Taking the lead here, Jean Hersholt acquits himself well as the doctor convinced that he’s capable of murder; the future two-time Honorary Academy Award winner – and the namesake of the Humanitarian Award given out by the Academy – would later achieve his best known film success in the Shirley Temple vehicle Heidi (1937). As the wisecracking reporter sleuthing out the strange case, Stuart Erwin likely has the best performance here; he would later become one of the first five nominees for the Best Supporting Actor Oscar with his performance in Pigskin Parade (1936). Frances Dee – later known for her performance in Val Lewton’s psychological horror I Walked with a Zombie (1943) – is decent as the doctor’s daughter while Wynne Gibson chews up the scenery (as well as standing out in her Travis Banton designed gowns) as the doctor’s cheating and ill-fated wife Freda. Rounding out the cast are Robert Elliott as Captain Riley, Gordon Westcott as the lover of Freda, David Landau as the police lieutenant, William Janney as the doctor’s son, Bodil Rosling and Torben Meyer as the maid and butler, Samuel S. Hinds as the bank president whose theft and death are catalysts to the story and uncredited appearances by Arthur Hohl as an announcer, Isabel Jewell as a bridge player at the girls college and Fred Kelsey as a hungry police guard stationed at the Brandt house.
3D Rating: NA
The film is presented in its original 1:37:1 aspect ratio for this release. Film grain is faithfully represented along with gray scale and fine details; there are scratches, vertical lines and dirt present, but given the fact that the movie has never been released on home video until now, it’s not exactly surprising. Overall, this solid HD transfer is likely the best the movie will ever look on home video.

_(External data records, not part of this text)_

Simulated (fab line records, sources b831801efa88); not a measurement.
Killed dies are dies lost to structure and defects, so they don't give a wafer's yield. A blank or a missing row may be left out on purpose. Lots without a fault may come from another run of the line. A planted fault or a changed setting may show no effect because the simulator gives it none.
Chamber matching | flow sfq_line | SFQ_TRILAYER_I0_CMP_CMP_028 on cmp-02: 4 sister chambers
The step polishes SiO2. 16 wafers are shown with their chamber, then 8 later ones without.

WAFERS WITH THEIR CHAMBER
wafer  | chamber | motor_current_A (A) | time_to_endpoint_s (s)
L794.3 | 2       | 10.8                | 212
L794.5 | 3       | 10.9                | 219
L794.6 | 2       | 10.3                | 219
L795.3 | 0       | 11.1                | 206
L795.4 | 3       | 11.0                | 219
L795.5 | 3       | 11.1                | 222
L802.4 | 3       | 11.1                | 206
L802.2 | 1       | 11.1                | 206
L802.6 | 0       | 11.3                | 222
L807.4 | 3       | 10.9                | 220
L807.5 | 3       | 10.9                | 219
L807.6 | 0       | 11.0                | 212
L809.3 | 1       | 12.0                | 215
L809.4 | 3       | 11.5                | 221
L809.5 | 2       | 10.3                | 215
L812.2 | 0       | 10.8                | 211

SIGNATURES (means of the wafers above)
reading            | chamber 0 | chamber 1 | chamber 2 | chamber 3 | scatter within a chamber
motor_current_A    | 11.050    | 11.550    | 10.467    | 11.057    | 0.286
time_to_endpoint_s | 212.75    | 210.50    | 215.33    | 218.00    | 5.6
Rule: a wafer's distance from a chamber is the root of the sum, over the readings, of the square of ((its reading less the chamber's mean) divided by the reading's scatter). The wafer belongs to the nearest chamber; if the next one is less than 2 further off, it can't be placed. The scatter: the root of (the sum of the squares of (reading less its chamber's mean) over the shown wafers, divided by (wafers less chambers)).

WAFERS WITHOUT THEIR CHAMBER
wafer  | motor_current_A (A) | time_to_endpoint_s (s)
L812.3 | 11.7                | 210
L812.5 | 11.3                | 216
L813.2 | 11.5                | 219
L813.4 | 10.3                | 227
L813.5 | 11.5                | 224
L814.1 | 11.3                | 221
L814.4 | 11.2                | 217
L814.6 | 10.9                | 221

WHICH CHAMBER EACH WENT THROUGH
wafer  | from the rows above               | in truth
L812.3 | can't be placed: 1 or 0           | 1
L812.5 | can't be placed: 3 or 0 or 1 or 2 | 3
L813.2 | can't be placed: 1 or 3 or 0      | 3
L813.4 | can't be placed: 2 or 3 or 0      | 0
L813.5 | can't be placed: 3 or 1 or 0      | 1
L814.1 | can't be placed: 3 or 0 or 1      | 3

The film’s original mono soundtrack is presented on a DTS-HD Master Audio track for this release. Dialogue is faithfully represented and presented with clarity along with the sound mix and opening and exit title music by an uncredited John Leipold; there’s little to no problems like distortion, crackling, popping or hissing present here. For a movie that has never been released on home video until now, this is an impressive audio track and likely the best the film will ever sound on home video.
Special Features: 2.5/5
Commentary by film historian/author Lee Gambin and costume historian Elissa Rose – Recorded for this release, Gambin handles the background information on the film and its participants while Rose dissects the style of the costumes in the movie.
While it came and went during its initial release without much notice, The Crime of the Century is still a thrilling and fun little mystery that’s been overlooked over the years. Kino’s Blu-ray release should rectify the longstanding absence of the film on home video, with a solid HD transfer and an informative commentary track for a special feature. Highly recommended.